Bad Ideas and Machine Learning

I’ve come up with another bad idea that I would like to share.

One of the things that stops me from using machine learning (and by that I mean “machine learning that is more sophisticated than just fitting a logistic regression model”) is that most of the time I don’t have any labeled training data. I know how many clusters I want to have, and I know what I want my clusters to represent in the real world, but I don’t have a training set that can tell the computer about this.

Aside: When I say that one of my research interests is the analysis of partially ordered categorical data, that is just a dressed up way of saying that I work in education and there is a certain set of cultural expectations about grades, and I need to find ways to deal with grade data. A through F and “withdraw” is my canonical set of partially ordered categorical data. But each of our short answer items can take on one of five scores, and I don’t believe that our 0-1-3-5-7 grading scale is any more numerical than a Lickert scale. Also, what can you learn from the problems that were not attempted?

In our online school, each grade is hand-crafted by request.

However, we also have a small number of in-person learning centers, and at the end of the year, each student receives a certificate. The certificates come in tiers. (The lowest tier might actually be called “participation.”) We need to take a large number of (student, course) pairs and assign them to tiers. And when I say “we” I mean “I.”

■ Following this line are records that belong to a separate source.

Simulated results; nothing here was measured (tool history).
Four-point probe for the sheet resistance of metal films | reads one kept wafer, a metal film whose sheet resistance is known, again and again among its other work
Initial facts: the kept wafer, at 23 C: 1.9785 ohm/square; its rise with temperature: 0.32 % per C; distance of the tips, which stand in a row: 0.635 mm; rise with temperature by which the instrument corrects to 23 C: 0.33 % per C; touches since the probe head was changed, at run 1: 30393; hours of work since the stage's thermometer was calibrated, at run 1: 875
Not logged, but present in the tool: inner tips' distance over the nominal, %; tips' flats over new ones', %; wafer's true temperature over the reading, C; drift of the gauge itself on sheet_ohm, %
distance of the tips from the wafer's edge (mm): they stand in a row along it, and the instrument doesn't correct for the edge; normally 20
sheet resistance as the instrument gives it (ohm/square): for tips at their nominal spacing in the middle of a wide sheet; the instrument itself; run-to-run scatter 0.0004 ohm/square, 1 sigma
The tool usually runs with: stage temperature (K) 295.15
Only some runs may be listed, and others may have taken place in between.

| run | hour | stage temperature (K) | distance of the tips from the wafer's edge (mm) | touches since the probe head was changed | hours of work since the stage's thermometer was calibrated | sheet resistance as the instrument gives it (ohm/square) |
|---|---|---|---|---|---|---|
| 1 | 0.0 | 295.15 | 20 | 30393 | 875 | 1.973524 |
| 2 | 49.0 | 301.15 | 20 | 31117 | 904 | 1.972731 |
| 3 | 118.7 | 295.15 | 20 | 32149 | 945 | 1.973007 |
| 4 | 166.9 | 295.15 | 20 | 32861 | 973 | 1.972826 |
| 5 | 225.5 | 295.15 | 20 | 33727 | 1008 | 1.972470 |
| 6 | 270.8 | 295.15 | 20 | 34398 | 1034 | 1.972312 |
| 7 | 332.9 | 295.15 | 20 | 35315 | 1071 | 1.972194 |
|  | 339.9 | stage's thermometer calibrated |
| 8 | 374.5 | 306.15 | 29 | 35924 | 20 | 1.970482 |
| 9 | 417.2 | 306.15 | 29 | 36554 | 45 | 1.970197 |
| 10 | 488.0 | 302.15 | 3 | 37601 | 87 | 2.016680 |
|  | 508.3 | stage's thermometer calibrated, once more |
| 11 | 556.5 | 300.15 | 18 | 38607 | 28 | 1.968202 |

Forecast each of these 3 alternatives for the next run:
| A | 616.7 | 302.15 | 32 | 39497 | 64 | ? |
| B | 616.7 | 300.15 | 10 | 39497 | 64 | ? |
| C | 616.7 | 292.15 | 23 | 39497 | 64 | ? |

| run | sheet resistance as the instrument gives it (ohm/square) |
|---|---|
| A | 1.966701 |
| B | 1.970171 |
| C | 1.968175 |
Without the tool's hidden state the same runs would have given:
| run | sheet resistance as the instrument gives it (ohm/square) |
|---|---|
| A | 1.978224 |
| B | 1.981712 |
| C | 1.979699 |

This is a harder problem than when I was running the calculus machine. The registrar’s office handled the difficult parts of record keeping for my large lecture calculus classes at the university: They did not allow students to appear in my class most of the way through the term. When students disappeared midway through the term and got low scores because of that, the registrar’s office knew whether this was a grade to be recorded or if there was some sort of weird situation going on behind the scenes. The registrar’s office provided me with a reasonably canonical list of the students in my calculus class. How many of your university’s academic policies are set by database adminstrators in the registrar’s office? (I’m pretty sure that UT’s rule about only being able to waitlist two courses was a database thing.)

(In my remake of The Graduate, Mrs. Robinson will teach Benjamin about databases.)

Here, this is my problem. Policy states that students can appear at any time during the academic year. Students can switch courses and sections at will. I have spent a significant number of hours negotiating with the enrollments table. My life is a tangle of SQL WHERE dropped_at IS NULL OR switch_id > 0 and such. I have a regex to deal with the notes field because sometimes there are very special cases that I need to know about.

Last year this was a much smaller problem, and someone came up with a bespoke solution using an Excel spreadsheet and overrode any anomalies with institutional knowledge.

Do you know what this Excel spreadsheet is? IT IS A TRAINING SET! Instead of worrying about which students are legitimately in the course and which weeks’ of homework scores are fair to count in the grades and all of that, I can just feed the enrollments table and the homework_trials table and whatever other tables I can find into a machine learning algorithm and have it generate grades with the same finesse as the internet recognizing pictures of cats!

But this is a terrible idea, so I won’t do it. (Unless I have some free time after I solve the problem for real because I am sort of curious of what the algorithm would tell me about my data.)